Effective as of January 1, 2018, Senate Bill 63 provides that employers with 20 or more employees within a 75-mile radius must grant an employee’s request to take up to 12 weeks of unpaid parental leave to bond with a new child within one year of the child’s birth, adoption or foster care placement. In addition, employers must provide continuance of group health coverage during the leave period on the same basis as would have been provided had the employee continued to work. These coverage costs can be recovered if the employee fails to return from the leave and the failure is for a reason other than a serious health condition or other circumstances beyond the employee’s control. Employers must refrain from firing, refusing to hire or discriminating an employee based on the employee’s request for protected leave and from otherwise interfering with or restraining an employee’s rights provided by this law. When both parents are employed by the same employer, the employer may limit the total amount of leave to 12 weeks and may, but is not required to, provide simultaneous leave to both employees.
California’s existing family leave law, the California Family Rights Act (CFRA), already provided these rights but limited the exercise of these rights to employees who work for employers with 50 or more employees within a 75-mile radius. SB 63’s expansion of the CFRA to employers with as few as 20 employees means that an estimated 2.7 million employees previously disqualified from the CFRA’s protections may now enjoy the same parental leave rights. The bill also creates a pilot mediation program under the auspices of the Department of Fair Employment and Housing for parental leave disputes which will expire on January 1, 2020.

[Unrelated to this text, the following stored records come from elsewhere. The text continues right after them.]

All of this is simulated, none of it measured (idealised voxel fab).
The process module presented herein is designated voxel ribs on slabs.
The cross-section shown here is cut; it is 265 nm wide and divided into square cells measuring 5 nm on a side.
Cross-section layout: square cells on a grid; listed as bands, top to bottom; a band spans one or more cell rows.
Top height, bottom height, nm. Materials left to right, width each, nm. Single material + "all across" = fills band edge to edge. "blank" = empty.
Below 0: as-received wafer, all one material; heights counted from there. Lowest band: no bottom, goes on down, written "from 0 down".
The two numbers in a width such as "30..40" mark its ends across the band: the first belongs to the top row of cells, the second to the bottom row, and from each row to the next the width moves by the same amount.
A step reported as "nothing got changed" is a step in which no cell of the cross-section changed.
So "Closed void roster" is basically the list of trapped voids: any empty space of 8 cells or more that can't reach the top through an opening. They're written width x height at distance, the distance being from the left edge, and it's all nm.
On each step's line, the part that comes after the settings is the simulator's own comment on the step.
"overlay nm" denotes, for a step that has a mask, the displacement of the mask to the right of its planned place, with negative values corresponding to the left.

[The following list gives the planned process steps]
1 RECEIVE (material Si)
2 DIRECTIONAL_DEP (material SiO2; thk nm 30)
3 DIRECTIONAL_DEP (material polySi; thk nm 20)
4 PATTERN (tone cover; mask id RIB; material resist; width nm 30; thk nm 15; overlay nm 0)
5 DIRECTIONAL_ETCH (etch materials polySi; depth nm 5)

This blog is presented under protest by the law firm of Ervin Cohen & Jessup LLP. It is essentially the random thoughts and opinions of someone who lives in the trenches of the war that often is employment law–he/she may well be a little shell-shocked. So if you are thinking “woohoo, I just landed some free legal advice that will fix all my problems!”, think again. This is commentary, people, a sketchy overview of some current legal issue with a dose of humor, but commentary nonetheless; as if Dennis Miller were a lawyer…and still mildly amusing. No legal advice here; you would have to pay real US currency for that (unless you are my mom, and even then there are limits). But feel free to contact us with your questions and comments—who knows, we might even answer you. And if you want to spread this stuff around, feel free to do so, but please keep it in its present form (‘cause you can’t mess with this kind of poetry). Big news: Copyright 2017. All rights reserved; yep, all of them. If you have any questions about this article, contact the writer directly, assuming he or she was brave enough to attach their name to it.
If you have any questions regarding this blog, contact kbrooks@ecjlaw.com of ECJ’s Employment Law Department.
- Associate
Kimberly N. Brooks is an Associate in the Employment Law Department.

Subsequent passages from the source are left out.